AUGUSTA — Local teachers and administrators said Tuesday they are frustrated by a perceived lack of respect from Gov. Paul LePage, and they asked their local state representative to do something about it.
“Something that bothers me is the language the governor uses when he talks about schools failing,” said Stephanie Connors, a Farrington Elementary School teacher. “I don’t feel like the kids in my room are failing. I get up every morning and I hear the governor saying, ‘You’re failing. You’re not meeting students’ needs.’ I think he needs to stop.”
Connors was one of about 15 people who attended a forum on education Tuesday that was organized by Rep. Matt Pouliot, R-Augusta. Pouliot, a local Realtor and University of Maine at Augusta graduate, is a new member of the Legislature’s Education and Cultural Affairs Committee who wanted ideas for possible legislation.
While those gathered talked about a lack of funding, a need for tougher truancy laws, and concerns about teacher evaluations, Pouliot also found himself on the hot seat because of LePage’s comments.
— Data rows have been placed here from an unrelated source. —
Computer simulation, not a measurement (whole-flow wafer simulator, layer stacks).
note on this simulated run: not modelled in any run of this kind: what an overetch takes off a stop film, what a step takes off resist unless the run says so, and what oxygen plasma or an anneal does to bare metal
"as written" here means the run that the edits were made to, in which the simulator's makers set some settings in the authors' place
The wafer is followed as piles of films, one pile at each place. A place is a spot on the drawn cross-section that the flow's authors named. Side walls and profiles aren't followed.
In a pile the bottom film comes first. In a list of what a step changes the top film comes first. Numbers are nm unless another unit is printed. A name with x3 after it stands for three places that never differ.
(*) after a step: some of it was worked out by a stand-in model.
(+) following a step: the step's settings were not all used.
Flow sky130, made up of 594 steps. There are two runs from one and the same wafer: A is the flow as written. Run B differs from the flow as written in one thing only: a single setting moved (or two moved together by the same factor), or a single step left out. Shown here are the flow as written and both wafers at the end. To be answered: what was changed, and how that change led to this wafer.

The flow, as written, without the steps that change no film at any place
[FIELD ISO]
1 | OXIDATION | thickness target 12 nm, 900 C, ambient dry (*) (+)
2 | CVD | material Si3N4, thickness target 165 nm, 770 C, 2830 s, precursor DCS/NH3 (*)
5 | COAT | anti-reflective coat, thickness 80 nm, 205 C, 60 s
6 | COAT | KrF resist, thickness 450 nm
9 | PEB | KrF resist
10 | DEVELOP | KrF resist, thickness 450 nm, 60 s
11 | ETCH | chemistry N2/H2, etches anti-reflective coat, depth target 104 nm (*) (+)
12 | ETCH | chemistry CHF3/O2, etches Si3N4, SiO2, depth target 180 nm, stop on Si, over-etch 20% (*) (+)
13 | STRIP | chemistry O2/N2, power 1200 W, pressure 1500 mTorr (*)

“That’s going to be hard for me to fix,” he said in response to Connors’ concerns. “What I will say about the governor is he is passionate about education. You may not feel that as an educator. He doesn’t always put that out there in the most politically correct way.”
After two others expressed similar concerns about a lack of respect for teachers, Pouliot tried again.
“I wish I could fix the governor, but I can’t,” he said. “I think teachers need to be put on a pedestal.”
Last week, LePage described Maine schools as near the bottom of the barrel nationally. He said if Puerto Rico were a state, Maine would finish behind even it in school results. His anger was directed at a recent decision by the state’s Charter School Commission to deny four applications for new schools, superintendents who retire and come back to work, and the teachers’ union, the Maine Education Association.
“Because as soon as Puerto Rico becomes a state, they’re going to beat us because we don’t care about our kids,” LePage said. “And people say, ‘Oh, we care, we care, we care.’ Well, actions speak louder than words.”
LePage did say during a recent news conference that he’s concerned that good teachers aren’t paid enough and that many of them dip into their personal money to pay for school supplies. He once again offered to match money spent by the union on teacher training to improve performance.
Yet that’s not what the locals are hearing.
“My concerns are, at a time when the budget is in the worst shape, the rhetoric is also the worst it’s ever been,” said James Anastasio, interim superintendent of Augusta schools. “Class sizes are too high and on top of that, (teachers) don’t feel appreciated.”
On another topic, Anita Hopkins, a first-grade teacher at Hussey Elementary School, said she’s concerned about truancy. The state’s current truancy law doesn’t kick in until children are 7 years old, which she believes is too late. She said two of the children in her class miss at least two days of school a week and are often late other days.
“I need to have them at school,” she said.
Jan Rollins, assistant Cony High School principal, said she thinks Pouliot should try to find a way to tie welfare benefits to school attendance.
“If they are receiving money from the state, why isn’t that tied to the student needing to be in school?” she asked.